NC State battles co-Big East champions Louisville at 8 p.m. Dec. 27 at Bank of America Stadium, with the game televised by ESPN.
NC State athletic director Debbie Yow echoed what many Wolfpack players and their fans said by being thrilled to be playing in Charlotte.
"We consider Charlotte our second home actually," Yow said. "It's a terrific venue for our fans because we have so many thousands living within a four-hour radius of Charlotte.
"We made it clear that this is where we wanted to go. It's going to be a challenging game with Louisville being co-champions of the Big East. There is going to be a red at the stadium that night."

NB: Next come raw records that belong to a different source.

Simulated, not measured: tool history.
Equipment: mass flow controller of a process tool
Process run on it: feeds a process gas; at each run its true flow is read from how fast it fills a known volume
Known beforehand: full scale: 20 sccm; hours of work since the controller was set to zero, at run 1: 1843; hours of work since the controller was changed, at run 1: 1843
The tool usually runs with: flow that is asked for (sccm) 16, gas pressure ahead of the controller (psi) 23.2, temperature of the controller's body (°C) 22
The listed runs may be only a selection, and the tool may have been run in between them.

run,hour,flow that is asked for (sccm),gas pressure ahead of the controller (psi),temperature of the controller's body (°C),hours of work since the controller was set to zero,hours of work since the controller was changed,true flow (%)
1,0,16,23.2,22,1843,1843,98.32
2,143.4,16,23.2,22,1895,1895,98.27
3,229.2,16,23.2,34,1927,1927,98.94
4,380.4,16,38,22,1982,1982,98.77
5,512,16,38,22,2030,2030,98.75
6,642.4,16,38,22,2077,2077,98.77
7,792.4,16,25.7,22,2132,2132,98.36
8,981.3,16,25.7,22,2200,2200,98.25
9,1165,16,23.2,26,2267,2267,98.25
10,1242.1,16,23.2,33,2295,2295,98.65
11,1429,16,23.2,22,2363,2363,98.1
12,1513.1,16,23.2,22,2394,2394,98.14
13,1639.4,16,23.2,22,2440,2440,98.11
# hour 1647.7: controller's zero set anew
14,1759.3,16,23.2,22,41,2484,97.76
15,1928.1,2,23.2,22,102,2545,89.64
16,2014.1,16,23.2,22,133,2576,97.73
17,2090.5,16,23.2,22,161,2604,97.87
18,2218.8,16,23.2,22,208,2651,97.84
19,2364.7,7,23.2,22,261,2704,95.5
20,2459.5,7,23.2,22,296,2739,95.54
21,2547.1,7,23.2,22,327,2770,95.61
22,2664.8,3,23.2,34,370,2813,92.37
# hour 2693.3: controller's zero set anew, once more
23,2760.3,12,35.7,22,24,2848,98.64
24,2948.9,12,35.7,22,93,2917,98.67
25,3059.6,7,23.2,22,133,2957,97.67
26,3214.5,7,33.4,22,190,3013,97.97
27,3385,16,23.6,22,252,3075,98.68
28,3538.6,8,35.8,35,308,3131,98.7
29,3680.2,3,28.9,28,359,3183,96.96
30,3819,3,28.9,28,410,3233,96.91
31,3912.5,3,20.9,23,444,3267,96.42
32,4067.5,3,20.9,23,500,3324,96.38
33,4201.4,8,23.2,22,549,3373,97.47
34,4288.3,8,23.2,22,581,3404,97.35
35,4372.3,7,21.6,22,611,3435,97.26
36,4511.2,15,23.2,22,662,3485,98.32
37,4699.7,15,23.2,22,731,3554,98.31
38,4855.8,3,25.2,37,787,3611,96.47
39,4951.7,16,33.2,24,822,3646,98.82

Belk Bowl executive director Will Webb joked that with NCSU coach Tom O'Brien that during the first half of the Maryland game, he was thinking his best-laid plans would get severely altered. NC State fell behind by 27 points, but rallied to win 56-41 Nov. 26 at Carter-Finley Stadium.
"I told coach that the Maryland game gave me a few palpitations because you were very high on our radar before that," Webb said. "That game was tough, but glad they made it through that."
NC State won five out of its last seven games, while Louisville won five out of its last six for both teams to finish 7-5 overall.
"You always want teams that are finishing strong and excited to be possibly coming to your city," Webb said. "We don't want teams that aren't deflated. I always tell Debbie every year, 'I hope you go to a BCS bowl, but if you don't, Charlotte is the perfect bowl for you all.'"
NC State will receive an allotment of 12,500 from the Belk Bowl, but expects to sell several more thousands tickets.
"We expect to sell out and probably do more than sell out our portion of the tickets," Yow said. "We'll probably be asking for some extras as well."
O'Brien has reached a bowl game in three out of his five seasons at NC State. The Wolfpack have gone to 26 bowls in their history, and last went to play in Charlotte in 2005, shutting out South Florida 14-0.
"We are excited about the opportunity to continue our season," O'Brien said. "Probably seven games ago, it looked like we might not be on anybody's radar. But thanks to this football team, we finally started to get healthy, got our guys back and that is what we had to do.
"The biggest perk for me is that it's a reward for their hard work. They had goals and aspirations set. They certainly wanted to be in a bowl game."
O'Brien carries a 9-2 bowl game mark, but even that doesn't tell the full picture of his postseason success. Not included is Boston College's 25-24 win over Navy in the 2006 Meineke Car Care Bowl. He had left the Eagles prior to the bowl game to take over the NC State job.
The Wolfpack also lost 29-23 to Rutgers in the 2008 Papajohns.com Bowl, which will always be remembered for when NCSU was leading 17-6 when former quarterback Russell Wilson suffered a sprained knee injury. Rutgers ended up rallying for a 29-23 victory, but O'Brien still is quick to point out his team would have won if Wilson didn't get injured.
O'Brien said he's kept the same bowl game regimen the same after changing it up in 2000. Boston College got hammered 62-28 against Colorado in the Insight.com Bowl in 1999.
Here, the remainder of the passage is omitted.